Farage responds to anti UKIP foster child outrage
The recent removal of three children from the care of foster parents by a Yorkshire Labour council on the basis of a report that the couple were members of UKIP has some significance among libertarians here in Oz. UKIP Deputy Leader, Paul Nuttall will be a guest speaker at the Liberal Democratic Party (LDP) National Conference in January.
The couple had their three foster children taken away by the council, which claimed that their membership of the UK Independence Party meant that they supported “racist” policies. Essentially the claim of racism is neatly spun for political purposes from the UKIP policy of getting back control of migration, a totally different concept.
Nigel Farage is outraged at this decision:
The story is as follows:
The husband and wife, who have been fostering for nearly seven years, said they were made to feel like criminals when a social worker told them that their views on immigration made them unsuitable carers. The couple said they feared that there was a black mark against their name and they would not be able to foster again.
Campaigners representing foster parents have described the decision as “ridiculous” and warned that it could deter other prospective foster parents from volunteering. Nigel Farage, the leader of Ukip, described the actions of Rotherham borough council as “a bloody outrage” and “political prejudice of the very worst kind”.
Tim Loughton, the former children’s minister, said: “I will be very concerned if decisions have been made about the children’s future that were based on misguided political correctness around ethnic considerations. …
… The husband was a Royal Navy reservist for more than 30 years and works with disabled people, while his wife is a qualified nursery nurse. Former Labour voters, they have been approved foster parents for nearly seven years and have looked after about a dozen different children, one of them in a placement lasting four years. …
… They were told that the local safeguarding children team had received an anonymous tip-off that they were members of Ukip. The wife recalled: “I was dumbfounded. Then my question to both of them was, 'What has Ukip got to do with having the children removed?’
“Then one of them said, 'Well, Ukip have got racist policies’. The implication was that we were racist. [The social worker] said Ukip does not like European people and wants them all out of the country to be returned to their own countries.

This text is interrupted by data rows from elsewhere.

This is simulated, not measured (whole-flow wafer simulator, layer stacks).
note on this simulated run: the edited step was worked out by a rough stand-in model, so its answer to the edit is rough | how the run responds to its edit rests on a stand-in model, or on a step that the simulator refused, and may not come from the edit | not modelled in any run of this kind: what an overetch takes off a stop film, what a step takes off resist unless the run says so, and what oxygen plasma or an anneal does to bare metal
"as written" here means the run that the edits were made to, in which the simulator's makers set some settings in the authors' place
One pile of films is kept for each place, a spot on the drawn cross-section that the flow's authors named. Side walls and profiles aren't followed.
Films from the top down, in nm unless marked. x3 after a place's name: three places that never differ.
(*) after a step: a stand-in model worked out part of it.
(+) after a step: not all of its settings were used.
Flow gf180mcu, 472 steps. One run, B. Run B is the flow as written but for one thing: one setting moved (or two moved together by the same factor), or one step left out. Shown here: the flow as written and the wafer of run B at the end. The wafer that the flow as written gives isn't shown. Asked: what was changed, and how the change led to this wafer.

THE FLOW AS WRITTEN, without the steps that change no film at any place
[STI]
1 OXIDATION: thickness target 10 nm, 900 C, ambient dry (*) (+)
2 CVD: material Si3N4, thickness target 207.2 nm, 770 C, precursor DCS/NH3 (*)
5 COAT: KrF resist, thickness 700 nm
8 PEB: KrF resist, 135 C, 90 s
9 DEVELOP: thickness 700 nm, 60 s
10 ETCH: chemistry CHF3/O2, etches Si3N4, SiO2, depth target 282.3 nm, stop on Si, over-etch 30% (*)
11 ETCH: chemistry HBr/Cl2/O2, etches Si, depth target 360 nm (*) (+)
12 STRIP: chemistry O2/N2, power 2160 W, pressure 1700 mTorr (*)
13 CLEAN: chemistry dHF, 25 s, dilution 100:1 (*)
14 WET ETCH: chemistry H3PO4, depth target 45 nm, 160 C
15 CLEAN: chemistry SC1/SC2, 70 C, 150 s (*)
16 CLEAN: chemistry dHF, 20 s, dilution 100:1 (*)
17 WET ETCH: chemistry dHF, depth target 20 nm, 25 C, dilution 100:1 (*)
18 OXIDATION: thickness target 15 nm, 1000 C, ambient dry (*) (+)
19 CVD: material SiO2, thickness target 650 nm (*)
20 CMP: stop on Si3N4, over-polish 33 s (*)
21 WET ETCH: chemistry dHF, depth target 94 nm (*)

“I’m sat there and I’m thinking, 'What the hell is going off here?’ because I wouldn’t have joined Ukip if they thought that. I’ve got mixed race in my family. I said, 'I am absolutely offended that you could come in my house and accuse me of being a member of a racist party’.While some objections to immigration are made on racist grounds, there is no causal link between racism and disagreements with policy. Farage makes it quite clear that the problem for UKIP is the uncontrolled influx, combined with massive unemployment in the UK and the strain on social security and welfare agencies.
The Labour Party, along with the Conservatives and Liberal Democrats, do not believe the statements they are making on UKIP ‘racism’. These are nothing other than dishonestly glib, throwaway lines designed to give the party apparatchiks something to recite in arguments.